Canada’s broadcast regulator has decided not to punish Quebecor Inc. for pulling its TVA Sports signal from Bell TV screens last week as the first game of the NHL playoffs started.
Instead, the Canadian Radio-television and Telecommunications Commission late Thursday afternoon issued a mandatory order requiring the company to maintain its TVA Sports signal for Bell subscribers as a dispute continues between the two companies over the terms of carrying the channel. In a statement, CRTC chairperson Ian Scott called Quebecor’s actions “a serious violation of our regulations.”
The CRTC warned Quebecor to comply with its regulations repeatedly last week as well. However, a mandatory order is registered with the federal court – meaning it becomes a court order rather than simply a directive from the regulator. Violating those orders can result in consequences such as contempt of court proceedings, prosecution and fines.
At an urgent hearing called by the CRTC into the matter on Wednesday, the mandatory order was just one of the requests Bell made. Bell asked the regulator to either revoke Quebecor’s broadcast licence for TVA Sports entirely or to suspend it for the duration of the NHL playoffs, compelling the company to show games on its free-to-air TVA channel.
It asked that TVA be prevented from running ads during those games and that Quebecor be barred from running campaigns that “disparage” other TV providers. Bell also argued that as a result of pulling the signal last week, Quebecor should be fined the maximum $250,000 under the Broadcasting Act.
Those other requests were not granted on Thursday, but the CRTC warned that if Quebecor pulls the signal again, it would automatically suspend the TVA Sports licence until the dispute is resolved. Broadcasting without a licence can lead to penalties of $200,000 a day.
Bell said in a statement that it welcomed the CRTC’s decision.
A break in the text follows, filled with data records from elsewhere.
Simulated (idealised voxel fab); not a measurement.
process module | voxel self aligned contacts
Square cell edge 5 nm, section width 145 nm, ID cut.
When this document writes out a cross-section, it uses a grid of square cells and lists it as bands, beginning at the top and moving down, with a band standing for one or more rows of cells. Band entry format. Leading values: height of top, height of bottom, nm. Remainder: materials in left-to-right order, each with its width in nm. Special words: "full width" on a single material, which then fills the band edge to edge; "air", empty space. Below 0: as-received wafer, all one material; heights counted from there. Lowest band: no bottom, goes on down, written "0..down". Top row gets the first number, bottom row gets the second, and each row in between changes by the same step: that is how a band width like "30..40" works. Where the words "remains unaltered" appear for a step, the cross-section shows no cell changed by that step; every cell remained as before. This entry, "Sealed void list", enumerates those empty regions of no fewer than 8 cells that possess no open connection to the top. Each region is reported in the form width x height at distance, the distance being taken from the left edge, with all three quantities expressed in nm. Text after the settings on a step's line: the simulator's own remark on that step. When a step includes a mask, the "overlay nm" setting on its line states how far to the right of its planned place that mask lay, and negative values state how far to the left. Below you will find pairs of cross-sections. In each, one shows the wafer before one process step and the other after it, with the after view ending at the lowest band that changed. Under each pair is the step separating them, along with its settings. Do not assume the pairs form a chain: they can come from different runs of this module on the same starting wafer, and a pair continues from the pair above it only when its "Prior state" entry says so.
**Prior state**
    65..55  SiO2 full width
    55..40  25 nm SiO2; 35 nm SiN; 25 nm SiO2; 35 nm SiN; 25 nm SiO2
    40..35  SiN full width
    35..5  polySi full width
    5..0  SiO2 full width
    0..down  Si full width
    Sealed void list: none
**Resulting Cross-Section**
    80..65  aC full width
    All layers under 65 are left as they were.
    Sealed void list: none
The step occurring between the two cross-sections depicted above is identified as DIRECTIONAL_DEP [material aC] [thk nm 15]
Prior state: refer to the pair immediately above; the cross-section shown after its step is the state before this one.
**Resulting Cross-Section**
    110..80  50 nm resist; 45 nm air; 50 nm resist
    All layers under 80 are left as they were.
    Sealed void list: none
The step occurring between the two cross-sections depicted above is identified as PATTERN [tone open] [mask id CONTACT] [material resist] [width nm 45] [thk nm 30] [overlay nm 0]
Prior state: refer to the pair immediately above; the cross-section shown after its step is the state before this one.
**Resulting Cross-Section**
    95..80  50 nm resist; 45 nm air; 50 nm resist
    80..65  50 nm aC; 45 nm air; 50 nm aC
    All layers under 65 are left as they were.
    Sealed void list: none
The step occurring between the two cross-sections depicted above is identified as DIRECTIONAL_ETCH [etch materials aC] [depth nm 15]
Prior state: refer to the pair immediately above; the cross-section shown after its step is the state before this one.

Quebecor said in a statement Thursday evening that it would abide by the CRTC’s decision. The company added it would “assess its legal options and notes that the legality of the CRTC’s intervention is a subject of debate.”
At the Wednesday hearing, Quebecor chief executive Pierre Karl Péladeau said a suspension of its licence would risk leading to the demise of the channel.
“We have made it clear to TVA Group that we will take all necessary actions to put an end to this unfair practice,” Mr. Scott said in the statement. “Holding a licence is a privilege, not a right. With privileges come certain obligations, and we expect TVA Group to fulfill these obligations.”
According to Bell, more than 400,000 Bell TV viewers tried to tune into the first game of the NHL playoffs on TVA Sports on April 10.
Quebecor said it had “no choice” but to take the action in order to defend the value of its specialty channels.
The companies’ last agreement for Bell to carry the channel expired in 2016, according to Bell, and negotiations have been continuing. Under federal rules, broadcasters and distributors are not permitted to deny service by pulling a channel’s signal off air during a dispute.
The companies have been unable to agree on the terms for Bell to carry TVA Sports. Quebecor has said it deserves to be paid more for the channel and to be carried in Bell’s most popular TV package, where Bell has placed its own French-language sports channel, RDS. Bell has said Quebecor is asking for higher fees than its own cable service, Videotron, pays for RDS.
The fight came to a head last week when Quebecor launched a public relations campaign accusing Bell of “unsportsmanlike conduct” and threatening to pull the signal. After the company followed through on the threat, Bell successfully filed for an injunction from the Quebec Superior Court requiring that the signal be restored.
The channel returned to Bell screens last Friday evening, but the injunction was set to expire on April 23, leading Bell to ask the CRTC for a mandatory order that would maintain the signal after that date.
At the hearing on Wednesday, Mr. Péladeau argued that broadcasters are disadvantaged by a system in which they have no negotiating leverage; that the fees paid for specialty channels should be “rebalanced”; and that the broadcast regulatory system in Canada is “broken.”